Weber’s new venture was a success for several years. Her films about marriage and domestic life were popular until tastes changed in the early 1920’s and audiences wanted films a about flappers and fun, not social justice. If you want to know more about Weber, film historian Shelley Stamp has written a lot about her including an entry at the Women Film Pioneers Project.

Kingsley had an unusual favorite film this week: a one-reel travelogue. She wrote:

Tally’s Broadway is featuring one this week that is based on an entirely new idea. Its views are those of the far northwest in winter, and these alone are sufficient to hold the enchanted attention of the lovers of travel pictures and of nature. But the subtle new feature is the introduction of a man and a dog. You don’t know anything about them: therefore they are full of interest, and you make up your own story about them. Whence do they come, and whither are they bound? What is their lonely mission in this ice-locked land? It’s very fascinating, indeed, and appeals to the imagination not deadened by the too obvious picture plots.

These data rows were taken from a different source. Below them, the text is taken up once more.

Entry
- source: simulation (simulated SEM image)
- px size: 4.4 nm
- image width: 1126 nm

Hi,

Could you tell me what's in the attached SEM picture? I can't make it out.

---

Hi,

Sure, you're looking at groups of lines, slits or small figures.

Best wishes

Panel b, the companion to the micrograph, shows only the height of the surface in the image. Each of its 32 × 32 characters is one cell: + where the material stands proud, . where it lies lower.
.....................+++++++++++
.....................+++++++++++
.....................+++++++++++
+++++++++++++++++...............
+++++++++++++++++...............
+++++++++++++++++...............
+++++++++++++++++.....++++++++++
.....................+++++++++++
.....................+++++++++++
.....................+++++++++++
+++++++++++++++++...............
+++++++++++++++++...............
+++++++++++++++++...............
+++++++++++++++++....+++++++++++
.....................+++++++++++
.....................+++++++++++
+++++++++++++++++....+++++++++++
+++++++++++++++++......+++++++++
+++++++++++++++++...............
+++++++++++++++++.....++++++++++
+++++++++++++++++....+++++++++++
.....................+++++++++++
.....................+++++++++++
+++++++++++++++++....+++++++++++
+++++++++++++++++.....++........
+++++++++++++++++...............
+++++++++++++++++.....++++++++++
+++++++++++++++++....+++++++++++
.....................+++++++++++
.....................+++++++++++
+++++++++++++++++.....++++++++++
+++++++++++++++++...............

The man’s name was Robert C. Bruce and his dog was a Great Dane named Love. Land of Silence was his first film. He told Motion Picture Magazine in 1919 that he was a former lumber man and failed ranch owner from Washington state who studied how scenic pictures were made at his local movie theater. He hired a crew and they filmed his (and his dog’s) hike around Mount Adams. Pathe bought his film and his new career was launched.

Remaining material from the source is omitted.